Share

Arts Fuse Reviews Giuliano's MFA Book

Mark Favermann on Museum of Fine Arts Boston, 1870 to 2020: An Oral History

By: - Nov 27, 2021

This is an invaluable gathering of interviews, an impressive excavation of institutional memory that not only recognizes the MFA’s grandeur but its many deficiencies as well.

Museum of Fine Arts Boston: 1870 to 2020, An Oral History by Charles Giuliano. ‎ Berkshire Fine Arts, LLC, 320 pages, $25.

The Museum of Fine Arts Boston (MFA), the Grand Gray Lady on Huntington Ave, has asserted itself as a major cultural icon and institution for over 150 years. Born in 1870 in Boston’s Back Bay, the institution has been a reassuring mecca for Boston Brahmins, both in terms of membership and leadership. After its 1912 move to its current address in the Fenway, the museum began its climb to its current apex: it became one of the major comprehensive arts institutions in the world — a position that it still maintains. Over the years, alongside its dedication to consistency, aesthetic and historical, the MFA has often reflected its times — politically, culturally, and socially.

Critic, publisher, and arts journalist Charles Giuliano has interviewed key MFA leadership players for over the past 50 years. These often insightful and always thoughtful interrogatives have been organized into a comprehensive compendium, a mostly chronological look at the venerable, at times even vulnerable, museum’s talking points. In Museum of Fine Arts 1870 to 2020, An Oral History Giuliano has created a kind of drama out of his give and take with quite a few of the institution’s rather distinct characters — the good, bad, and even the somewhat ugly.

Giuliano’s relationship with MFA dates back to his first visit as a small boy in 1949. After graduating Brandeis University in the early 1960s, he became a conservation intern in the museum’s Department of Egyptian Art. He worked there for the next two and a half years. In 1968, he began interviewing every MFA director that came along, from the imperious Perry Rathbone to the cerebral current director Matthew Teitelbaum. Along the way, he expanded his focus, talking with prominent trustees, administrators, curators, art historians, and critics.

This Herculean effort has been turned into a readable and accessible narrative that humanizes both high culture and institutional politics. This 50 year background narrative also informatively frames the social and cultural history of Boston and New England. Though often a bit too polite, Giuliano does probe uncomfortable perspectives: his interviewees suggesting in their own words (and sometimes between the lines) a legacy of elitism, antisemitism, misogyny, and racism. The interviewer stands back and lets the volume’s cast of characters expose their prejudices. Here are the ghosts of Boston’s pitilessly layered society, the blinkered goblins of conservative culture, the trollery of the snobbish. Today, these issues, because of the Me Too and Black Lives Matter movements, are challenging business-as-usual at the MFA and other cultural institutions. One of the saving graces of the current director is his determination to move the museum to aggressively address these problems.

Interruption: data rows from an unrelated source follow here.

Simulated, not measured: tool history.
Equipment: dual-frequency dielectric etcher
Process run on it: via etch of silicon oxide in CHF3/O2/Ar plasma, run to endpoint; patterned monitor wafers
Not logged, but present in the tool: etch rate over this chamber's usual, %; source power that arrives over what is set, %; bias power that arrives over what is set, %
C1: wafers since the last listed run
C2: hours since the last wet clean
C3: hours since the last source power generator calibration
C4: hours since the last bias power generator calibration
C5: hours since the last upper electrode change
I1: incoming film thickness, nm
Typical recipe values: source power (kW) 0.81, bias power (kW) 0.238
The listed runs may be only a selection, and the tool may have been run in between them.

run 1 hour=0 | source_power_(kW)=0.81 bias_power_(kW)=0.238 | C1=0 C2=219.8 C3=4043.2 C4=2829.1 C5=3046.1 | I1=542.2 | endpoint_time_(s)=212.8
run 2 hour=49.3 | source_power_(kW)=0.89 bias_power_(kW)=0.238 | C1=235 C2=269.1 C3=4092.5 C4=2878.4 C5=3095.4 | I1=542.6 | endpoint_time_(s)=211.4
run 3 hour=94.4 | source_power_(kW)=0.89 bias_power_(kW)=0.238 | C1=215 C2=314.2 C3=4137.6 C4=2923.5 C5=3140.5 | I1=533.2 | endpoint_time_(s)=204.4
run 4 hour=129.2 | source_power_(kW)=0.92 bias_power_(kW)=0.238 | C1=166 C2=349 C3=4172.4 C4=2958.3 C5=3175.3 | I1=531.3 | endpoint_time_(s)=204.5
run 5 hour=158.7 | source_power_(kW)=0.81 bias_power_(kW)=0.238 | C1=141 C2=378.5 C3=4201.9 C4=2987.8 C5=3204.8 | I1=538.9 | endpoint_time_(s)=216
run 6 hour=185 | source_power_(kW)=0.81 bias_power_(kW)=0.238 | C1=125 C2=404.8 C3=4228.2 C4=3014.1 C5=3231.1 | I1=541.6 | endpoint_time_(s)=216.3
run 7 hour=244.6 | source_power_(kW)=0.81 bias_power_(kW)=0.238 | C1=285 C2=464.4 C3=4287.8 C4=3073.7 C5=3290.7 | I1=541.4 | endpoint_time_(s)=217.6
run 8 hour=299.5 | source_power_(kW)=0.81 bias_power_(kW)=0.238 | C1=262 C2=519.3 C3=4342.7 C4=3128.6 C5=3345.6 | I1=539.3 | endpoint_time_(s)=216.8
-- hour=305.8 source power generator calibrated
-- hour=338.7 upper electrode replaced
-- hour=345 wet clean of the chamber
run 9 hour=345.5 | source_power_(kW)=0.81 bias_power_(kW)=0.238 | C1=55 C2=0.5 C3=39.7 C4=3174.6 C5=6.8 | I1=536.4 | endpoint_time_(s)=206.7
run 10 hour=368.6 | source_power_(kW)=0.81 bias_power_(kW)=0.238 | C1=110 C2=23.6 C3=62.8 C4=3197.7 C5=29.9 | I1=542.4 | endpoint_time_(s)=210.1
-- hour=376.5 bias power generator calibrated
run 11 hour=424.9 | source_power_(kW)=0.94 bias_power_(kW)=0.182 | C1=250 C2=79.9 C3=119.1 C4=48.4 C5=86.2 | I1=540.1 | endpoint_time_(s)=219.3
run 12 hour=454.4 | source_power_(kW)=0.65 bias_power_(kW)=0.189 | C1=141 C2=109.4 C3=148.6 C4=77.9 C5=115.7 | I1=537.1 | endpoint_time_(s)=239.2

Unusually, this is the story of an institution told through the voices of those who worked loyally within it. These are clearly rendered portraits of various important players — some carefully theatrical wearing make-up and some displaying warts and all. Another wonderful aspect of the book is that it draws on Giuliano’s scholarly knowledge of art history: the spotlight is less on artists than on the decisions made by administrators, trustees, and curators about great works of art.

The MFA Director interviews include talks with the patrician, rather imposing Perry T. Rathbone, an obviously in-over-his-head Merrill C. Rueppel, and an uncomfortable Alan Shestack. Of course, there is a chat with the longest serving and most dictatorial of the lot, Malcolm Rogers. Current director Teitlebaum is also heard from. He was left to pay off the debt accrued by Rodgers’s misguided decision to push ahead with a muddled architectural expansion. A physical metaphor at the museum for Rogers’ tenure is the awful Las Vegas-like glass sculptural tower by Dale Chihuly — flashy, imposing but not very good.

Curators interviewed included the MFA’s first contemporary specialist, Kenworth Moffett, Uber-curator Theodore Stebbins, Amy Lighthill, pure of heart but limited in scope, and the long-term Afro-American specialist Barry Gaither. Each, in the course of the chats, reveal their own personal quirks, limitations, and agendas.

Regarding the trustees interviewed, they range from the museum-as-business sensibility of George Seybolt to the insipid Brahmin wheeler-dealer Lewis Cabot. The money-spotlit strategy of Seybolt and the purge and consolidation actions of Rogers proved to be a difficult fit for the non-profit MFA. Each predictably ran into problems.

Giuliano follows up on several concerns in these interviews, particularly pointing out the MFA’s sadly limited Modern and Contemporary Art collection. (With the exception of donations and occasional modest acquisitions, the MFA’s leadership gave up on Modern art that came after the French Impressionists.) In this area, the MFA does not compare to other more minor and major museums in New England, the US, and the World. Another bone of contention: until very recently, the Boston Expressionists, a mostly Jewish group of locally trained artists, have been ignored by the MFA. Because of antisemitism? And, last but not least, contemporary local artists continue to be undershown and uncollected by the MFA, particularly the work of women as well as Black and Brown artists.

Museum of Fine Arts Boston: 1870 to 2020, An Oral History has its flaws. The volume contains a lot of repetition (which might have been edited out) and is missing a clear timeline of directors and curators. Casual readers may be overwhelmed by all the in-the-weeds details. Also, it is good to have Giuliano’s foreword — but where is his afterword, his summary? Perhaps that can be added in the book’s second printing? Still, even with these limitations, this is an invaluable document, an impressive excavation of institutional memory that not only recognizes the MFA’s grandeur but its many deficiencies as well. It is also an inspiring testament to Giuliano’s steadfastness. Here is the rare art critic/historian who has never abandoned his beat.

An urban designer and public artist, Mark Favermann has been deeply involved in branding, enhancing, and making more accessible parts of cities, sports venues, and key institutions. Also an award-winning public artist, he creates functional public art as civic design. The designer of the renovated Coolidge Corner Theatre, he is design consultant to the Massachusetts Downtown Initiative Program and, since 2002, he has been a design consultant to the Red Sox. Writing about urbanism, architecture, design and fine arts, Mark is Associate Editor of Arts Fuse.

 Posted courtesy of Arts Fuse.

Giuliano books website.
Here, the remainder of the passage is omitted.